Have you ever wanted to be your own boss? how many times did you tried to start your own business but you failed? One of the main obstacles when someone wants to start his own business is the fear to invest all his money and lose it if the business fail. Could it be possible to predict what kind of business would succeed in certain city or neighborhood? I believe it is if you play with the accurate data; increasing the probability of success for a new small business is the goal of my project.
I live in Mexico, a beautiful country that is full of “Changarros”, they are a kind of little shops of business that are normally runned by a family as a way to have extra money for living expenses. According to the National Institute of Statistics and Geography of Mexico (INEGI: acronym from the Spanish name of this institution “Instituto Nacional de Estadística y Geografía”), there are around six million of “Changarros” or small business in Mexico, however every year around 75% of these new small companies disappear. One of the main reasons is the the line of business wasn’t attractive to the potential customers on the city or neighborhood where the “Changarro” was opened or that there were too many competitors.
This project will be aimed to help people who want to open a “Changarro” in Mexico to select the best line of business for a specific city or neighborhood according to have a successful business. To achieve this goal I will use data from the Mexican Economic Census to identify the most successful commercial activities per region, as well as the Population Census to verify if the population growth impacts the probability of success of a commercial activity or line of business.
For the purpose of this project, a “Changarro” will be a micro business that employs up to ten people. According to INEGI, “Changarros” represent 95.4% of the establishments across the country, despite “Changarros” only contribute with the 9.8% of the Mexican gross product, they employ the 39.8% of the Mexican workforce, that’s why I believe it is important to ensure their success since people working in this micro business are the main economic support for thousands of families in Mexico.
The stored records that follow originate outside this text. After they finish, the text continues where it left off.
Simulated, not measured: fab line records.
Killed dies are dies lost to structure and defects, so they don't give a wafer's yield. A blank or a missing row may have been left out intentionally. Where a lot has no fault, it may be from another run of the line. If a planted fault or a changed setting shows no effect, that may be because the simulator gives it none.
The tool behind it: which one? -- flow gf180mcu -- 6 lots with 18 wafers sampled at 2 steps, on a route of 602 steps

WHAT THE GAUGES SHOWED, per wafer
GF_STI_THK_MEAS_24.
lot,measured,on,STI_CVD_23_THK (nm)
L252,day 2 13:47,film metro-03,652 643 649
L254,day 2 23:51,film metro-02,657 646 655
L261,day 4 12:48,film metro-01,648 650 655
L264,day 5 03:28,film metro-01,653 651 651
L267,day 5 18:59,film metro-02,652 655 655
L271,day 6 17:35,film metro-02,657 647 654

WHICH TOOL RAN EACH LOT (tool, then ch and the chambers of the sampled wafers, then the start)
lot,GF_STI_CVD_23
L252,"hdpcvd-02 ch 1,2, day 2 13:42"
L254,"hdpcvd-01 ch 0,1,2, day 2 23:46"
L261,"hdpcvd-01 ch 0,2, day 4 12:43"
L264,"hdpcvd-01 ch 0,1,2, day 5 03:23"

All the data that will be used in this project during its preliminary phase of exploratory analysis will be gathered from the official website of INEGI (http://www.inegi.org.mx). Unfortunately INEGI doesn’t have a webservice or API to access all its data, so all the datafiles will be manually downloaded from the web page with the results of the national survey of micro-businesses: http://www.inegi.org.mx/est/contenidos/proyectos/encuestas/hogares/modulos/enamin/default.aspx.
These data files aren’t big in terms of MB, they contain a sample of almost 30,000 micro-business in Mexico that are representative of all the economic activities in the country. The source files are in DBF format, so a data preprocessing will be done to convert the DBF files into CSV files to ease their treatment during the analysis.